This way or that

Hanging out with A yesterday fired up the old writing muscle in me. I felt a touch of nostalgia for that life. The one that feels like it was so long ago. A life that I seem to be in a rush to turn away from and leave behind completely, to peel away and cast aside like an old skin.

I see parallels now. A distinct similarity in this and the general way that I have approached all movement towards the new. Accross various aspects of life. It’s much the same, this urge to quickly “reject” the old and move ahead with alacrity, to step into the new. Almost at the cost of the old. To do away with one completely (sometimes with loathing, revulsion — all very charged and intense feelings) almost as if it’s the only way to give myself permission to move ahead.

Today though, there was complete awareness of this urge to run again, and I found myself saying Stay. Hiw can I do this differently this time?

More and more as I notice my deeply held and hard-coded patterns, and as I question them gently and slowly, in time, I see there is a part of me that’s emerging, who is ready to try something new. To cast familiarity to wind and take a leap. Again, it’s a form of moving into something new, but this time, with a decided need to not lose the old completely.

The old that represents all the ways in which I have coped, lived, survived and even thrived. Why must I let it all go?

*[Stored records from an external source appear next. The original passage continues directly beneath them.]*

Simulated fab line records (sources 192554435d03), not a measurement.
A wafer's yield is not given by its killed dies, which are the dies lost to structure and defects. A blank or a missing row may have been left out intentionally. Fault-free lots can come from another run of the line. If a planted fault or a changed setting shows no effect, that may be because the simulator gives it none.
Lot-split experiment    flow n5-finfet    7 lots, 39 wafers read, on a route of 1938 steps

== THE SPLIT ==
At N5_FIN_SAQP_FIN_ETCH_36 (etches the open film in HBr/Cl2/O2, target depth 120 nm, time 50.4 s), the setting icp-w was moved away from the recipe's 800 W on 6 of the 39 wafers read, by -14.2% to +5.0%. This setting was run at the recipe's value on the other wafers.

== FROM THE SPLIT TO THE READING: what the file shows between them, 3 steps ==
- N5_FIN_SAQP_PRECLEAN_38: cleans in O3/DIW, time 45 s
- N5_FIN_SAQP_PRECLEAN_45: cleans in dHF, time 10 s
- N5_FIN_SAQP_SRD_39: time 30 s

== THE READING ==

I feel again and again like I’m being asked to get better, more comfortable with the slow, painstaking, testing process of integrating it all even as I move ahead. To question this habit of constant, complete elimination. To see if I can make choices without this edge of destruction. That has been the default way in which I moved ahead. It’s almost like I push myself to places where I can only make choices if they’re rife with difficulty, forcing myself to severely dislike one, making it so untenable, in order to allow myself to choose the next thing.

I’ve done this with jobs, moving cities and friends alike. I see a pattern now. And I see also a new, nascent fire to test doing it differently.

What would it be like to embrace both sides of the coin, to look at them with grace, and choose one without having to feel so strongly about the other?

This morning, I felt a strong pull to stay for a change, to try and find out.